Friday, July 31, 2015

Paxton may learn his fate today *update*

*UpdateMissed it by 24 hours.

Attorney General Ken Paxton is expected to surrender to authorities Monday following an indictment on multiple felony charges stemming from his involvement with a North Texas technology company accused of defrauding investors, according to multiple sources close to the case.

A Collin County grand jury issued the indictment against the first-term attorney general on Tuesday, two sources who had been briefed on the proceedings told the Chronicle on Saturday.

Original post: So if I were a betting man -- which I am -- I'm gambling there's going to be a document dump and a press conference in Collin County late this (Friday) afternoon.  I can't bet on whether it will contain good news or more bad news for our lazy-eyed attorney general, though.  Via Charles, who put his post up on Wednesday, the TO.

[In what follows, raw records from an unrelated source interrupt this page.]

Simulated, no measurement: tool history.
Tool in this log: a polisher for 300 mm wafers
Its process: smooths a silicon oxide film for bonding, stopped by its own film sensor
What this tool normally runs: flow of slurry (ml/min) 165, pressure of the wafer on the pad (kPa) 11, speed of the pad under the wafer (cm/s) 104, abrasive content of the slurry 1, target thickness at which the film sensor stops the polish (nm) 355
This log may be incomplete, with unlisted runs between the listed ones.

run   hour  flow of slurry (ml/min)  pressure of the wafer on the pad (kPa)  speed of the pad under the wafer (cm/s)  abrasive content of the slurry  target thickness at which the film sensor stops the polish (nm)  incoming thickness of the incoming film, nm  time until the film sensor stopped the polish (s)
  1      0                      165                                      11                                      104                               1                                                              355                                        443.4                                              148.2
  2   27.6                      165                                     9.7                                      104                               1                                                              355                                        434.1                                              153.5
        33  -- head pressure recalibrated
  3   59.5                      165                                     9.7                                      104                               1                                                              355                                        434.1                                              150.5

Is this the beginning of the end for Attorney General Ken Paxton? (Tuesday)’s confirmation by Dallas local news station WFAA that a grand jury was meeting at the Collin County Courthouse to hear evidence related to Paxton’s alleged violations of securities law marks a milestone in his legal troubles. The development has been anticipated by Paxton-watchers for nearly a year and a half, ever since Paxton admitted in writing to violating the state securities code by failing to disclose that he was being paid to route his legal clients into the hands of an investment manager with a troubled track record.

It’s unclear whether this was the first day the jury heard the Paxton case, or how long they’ll continue to meet. But the stakes are high for Paxton. Special prosecutors Brian Wice and Kent Schaffer recently won an order expanding their case from already-disclosed improprieties to a first-degree felony case. That means the amount of money involved exceeds $100,000, and it makes the episode that Paxton already disclosed look like peanuts.

You can read more there for the particulars about how the case was enlarged to a first-degree felony, though there aren't many since the prosecutors aren't telling the media, only the GJ for now.

It's been a long and winding road to this point, and that doesn't include last summer's political season, when Paxton's criminal admission was known but impacted his electoral prospects not at all.  He ultimately defeated his Democratic challenger last November, Sam Houston, by twenty percentage points.  For some additional background, Juanita Jean points out that Wice was one of the guys who helped Tom DeLay, back in the day.  So you could be excused for thinking that, like Rick Perry's one remaining indictment, the fix might be in.

That Paxton is in legal trouble can be attributed in part to the efforts of a watchdog group, and the determination of a local lawyer.

The public integrity unit within the Travis County district attorney’s office said it lacked jurisdiction and forwarded information to Dallas and Collin counties for lack of jurisdiction. Dallas County District Attorney Susan Hawk didn’t touch the case either, saying she was not aware of any alleged crimes being committed in the county.

That left Collin County, where Paxton’s friend and business partner, Greg Willis, is district attorney.

After receiving a complaint from Texans for Public Justice, Willis stepped aside and said that “appropriate investigation agencies, including the Texas Rangers,” should handle the allegations against Paxton.

“As soon as we saw what he signed with the State Securities Board, it was obvious that he was admitting to felony conduct,” said Craig McDonald, executive director for Texans for Public Justice. “If Greg Willis hadn’t stepped aside, this thing would have died.”

Meanwhile, Dallas lawyer and blogger Ty Clevenger took the extraordinary step of sending information about Paxton to members of a Collin County grand jury, including three from the same church. He said he also dropped off information to a grand jury member’s home. He got their names from Collin County officials by asking; in Dallas, Hawk declined to release the grand jury’s names.

Following that, sniping between Paxton's spokesman, Anthony Holm, and special prosecutors Wice and Schaffer.  I'll leave to you to click and read it.

It's been three weeks since nonsequiteuse asked the question.  Let's move on to the follow-up question, for no greater purpose than parlor game speculation.  If Paxton gets indicted, does Greg Abbott finally force him out in order to replace him with a hand-picked stooge?  And if so, who?

I'd like to hear more about this behind-the-scenes jockeying, but so far as I can tell, nothing's being said out loud.  For the record, Paxton crushed Dan Branch in the runoff last spring, and the fellow who came in third, Barry Smitherman, is extremist and dishonest enough himself to be a perfect fit after Paxton.  Smitherman's bloc of votes moved directly over to Paxton after the general election, so if Abbott needs to appease Tea Party animals, there's some red meat he could throw them.  But that's as far as I can go in terms of prognostication.

First we need to see Paxton shown the door, and that will only stand a chance if the Collin County grand jury returns an indictment or two.  And frankly I find that unlikely, despite the desperate screeching of Paxton's mouthpiece/flack, Holm.

Today could be the day we know something, either way.